Helping out local nonprofits is Oregon’s way of giving back to Dayton—and it’s been part of our heritage since the start.

We do more than just offer discounts to nonprofit groups. In fact, our work is so customized that offering a flat price cut to everyone wouldn’t make sense. Instead, we offer guidance and advice these groups might not be able to get otherwise.

Campaigns that work

A top priority for many nonprofits is fundraising. We want to help charitable groups keep as much money in their pockets as possible. This means helping them save on mailing wherever we can.

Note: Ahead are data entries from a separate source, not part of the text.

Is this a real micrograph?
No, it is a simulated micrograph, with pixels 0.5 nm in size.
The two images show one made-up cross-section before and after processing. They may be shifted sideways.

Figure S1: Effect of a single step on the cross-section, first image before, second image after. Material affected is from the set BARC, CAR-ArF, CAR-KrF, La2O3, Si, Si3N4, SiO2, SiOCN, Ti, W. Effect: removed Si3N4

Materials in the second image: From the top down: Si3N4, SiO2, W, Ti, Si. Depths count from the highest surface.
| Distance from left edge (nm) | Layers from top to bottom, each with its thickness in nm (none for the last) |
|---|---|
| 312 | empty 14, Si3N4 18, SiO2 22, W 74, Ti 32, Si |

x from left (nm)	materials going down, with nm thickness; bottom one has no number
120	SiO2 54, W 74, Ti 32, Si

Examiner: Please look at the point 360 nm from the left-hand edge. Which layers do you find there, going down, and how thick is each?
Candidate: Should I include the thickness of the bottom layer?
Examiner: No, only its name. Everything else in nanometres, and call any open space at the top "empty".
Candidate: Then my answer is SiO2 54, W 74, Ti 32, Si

So we ask questions about nonprofits’ objectives, and then design campaigns to meet their needs. We also determine the best way to handle a nonprofit’s mailing list. Lists often contain duplicate or out-of-date entries, so we help nonprofits clean them up (after all, a bigger list isn’t better if it doesn’t reach the right people).

Staying organized and efficient

But maximum savings are about more than a great-looking flyer or a clean mailing list. They also require some technical know-how.

 One suggestion we make to all nonprofits we work with is that they obtain—and keep track of—the ID numbers needed to send bulk mailings through the post office. This helps nonprofits save money—and ensures mailers make it to mailboxes on time.

Here are the digits nonprofits need to know:

  • Nonprofit Authorization Number (NPAN). This number saves nonprofits money on postage, allowing them to pay less than the bulk rate and far less than traditional mail. Groups must apply specifically for this designation—not just to the USPS but also to the specific post office they plan to use. Post offices often won’t provide this number readily, so it’s important for nonprofits to record NPANs in a safe place.
  • Customer Registration Identification Number (CRID). A CRID number is required for anyone who sends bulk mail, not just nonprofits. It’s like an account number that links a group to the USPS. This number isn’t office-specific, but is still required for bulk mailing. 
  • Permit Imprint (Indicia) Number. Some groups may want to maintain a custom indicia, a printed label that goes on a piece of mail that indicates postage payment. For large mailings, this is far more convenient than sticking a stamp on every piece. Imprint indicia must display the permit holder’s number, and are paid for using a checking account managed by the post office.

A permit imprint costs roughly $200 per year to maintain. If a group can’t handle this cost, there’s another option: Oregon can “ghost-transfer” a nonprofit’s NPAN to our own indicia. This saves nonprofits money on both application and annual mailing fees.

It’s a lot to keep straight, we know. That’s why we’re here. If you have questions about where to find your CRID number or how to save on print, get in touch with Oregon.

We want to help all of Dayton’s worthy nonprofits succeed. Why? Because we understand that when the tide rises, all the ships rise.